Durham, NC: Pitchstone Publishing, 2023
280 pp. $19.95
The irrationality of some parties in today’s political and cultural disputes—especially those involving race—is now so overwhelming that anyone trying to make sense of their arguments might feel paralyzed. In fact, the very idea of “making sense” is considered racist in certain circles: In 2020, the Smithsonian Institution published a document asserting that “objective, rational linear thinking” is a manifestation of “white supremacy” (21). And physicist Chand Prescod-Weinstein has condemned “white empiricism” as a form of “epistemic oppression” (23).

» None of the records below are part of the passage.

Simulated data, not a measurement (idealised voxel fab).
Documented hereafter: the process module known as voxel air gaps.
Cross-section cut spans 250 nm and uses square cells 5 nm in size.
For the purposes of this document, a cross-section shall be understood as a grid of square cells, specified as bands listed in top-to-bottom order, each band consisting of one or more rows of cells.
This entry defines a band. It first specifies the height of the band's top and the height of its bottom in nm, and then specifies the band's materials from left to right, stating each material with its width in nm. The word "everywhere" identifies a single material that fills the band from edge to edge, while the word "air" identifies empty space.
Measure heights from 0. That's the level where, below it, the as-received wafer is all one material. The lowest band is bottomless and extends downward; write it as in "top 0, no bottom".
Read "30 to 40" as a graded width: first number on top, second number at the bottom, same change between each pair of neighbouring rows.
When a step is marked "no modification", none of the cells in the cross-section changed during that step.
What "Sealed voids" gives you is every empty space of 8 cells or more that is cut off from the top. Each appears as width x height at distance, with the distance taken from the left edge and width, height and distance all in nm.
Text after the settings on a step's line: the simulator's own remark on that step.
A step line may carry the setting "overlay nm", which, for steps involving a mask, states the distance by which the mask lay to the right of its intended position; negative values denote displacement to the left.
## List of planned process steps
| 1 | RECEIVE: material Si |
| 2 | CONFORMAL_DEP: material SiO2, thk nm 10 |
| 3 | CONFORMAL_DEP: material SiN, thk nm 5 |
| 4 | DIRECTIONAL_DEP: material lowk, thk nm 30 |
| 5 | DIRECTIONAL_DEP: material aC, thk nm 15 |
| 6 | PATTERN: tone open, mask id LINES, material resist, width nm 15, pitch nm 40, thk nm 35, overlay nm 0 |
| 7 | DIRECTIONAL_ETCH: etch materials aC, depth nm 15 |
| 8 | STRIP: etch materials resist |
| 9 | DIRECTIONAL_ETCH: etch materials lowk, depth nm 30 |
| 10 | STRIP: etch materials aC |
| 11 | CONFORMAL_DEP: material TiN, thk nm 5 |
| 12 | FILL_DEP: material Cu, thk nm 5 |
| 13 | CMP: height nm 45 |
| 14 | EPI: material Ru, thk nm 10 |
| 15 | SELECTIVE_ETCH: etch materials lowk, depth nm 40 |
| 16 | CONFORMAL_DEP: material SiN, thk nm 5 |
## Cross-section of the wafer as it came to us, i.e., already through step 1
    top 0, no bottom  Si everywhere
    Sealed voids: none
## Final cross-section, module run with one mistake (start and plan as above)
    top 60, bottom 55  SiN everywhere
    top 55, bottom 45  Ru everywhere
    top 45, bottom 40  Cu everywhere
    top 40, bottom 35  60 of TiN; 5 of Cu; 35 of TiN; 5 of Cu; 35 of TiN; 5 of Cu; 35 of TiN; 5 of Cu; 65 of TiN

Many of America’s major institutions, from colleges to corporations to government agencies, have likewise embraced the premise that the United States is “systemically racist” and that all good people should direct their energies to “disrupting” the alleged “oppression” of “white society”—which, of course, means the remaining elements of capitalism in today’s mixed economy. To question this orthodoxy—or even, in some cases, to agree with it—is grounds for termination, humiliation, and “cancellation.”
Amid such intellectual gloom, it’s refreshing to find a clear light of reason in Ronald Lindsay’s Against the New Politics of Identity. Nonsense is an old foe for Lindsay, a lawyer and philosopher who served for eight years as president of the Center for Inquiry, an organization devoted to refuting claims about UFOs, psychic phenomena, creationism, and other balderdash. But although the Center’s secular humanism has long been associated with the political “left,” the “politics of identity” against which Lindsay levels his attacks is primarily leftist doctrines—and it’s admirable that Lindsay is unswayed by the tribalism that leads many people to stifle criticisms of those on “their own side.” Lindsay’s “side” is that of the truth, wherever it may be found.
He begins by dividing identity politics—often called “wokeness,” although Lindsay shuns this term as too vague—into three philosophical categories. The first is its epistemological element, known as “standpoint theory,” which holds that one’s knowledge—even personal identity—is a product of one’s race or sex; and that people who experience some (vaguely conceptualized) form of oppression automatically have clearer insight into the truth than do those who enjoy social “privilege.” This, according to its adherents, means that the opinions of women, black people, gay people, and members of other “marginalized groups” must be accepted without question, because to doubt their assertions is a form of “epistemic violence.”
Somehow this does not apply to the views of, say, Clarence Thomas or Thomas Sowell, and standpoint theorists have never coherently explained why. “The suggestion,” Lindsay writes, “seems to be that one’s consciousness becomes sufficiently raised if and only if one sees things the same way that the advocates of standpoint theory see things” (50). . . .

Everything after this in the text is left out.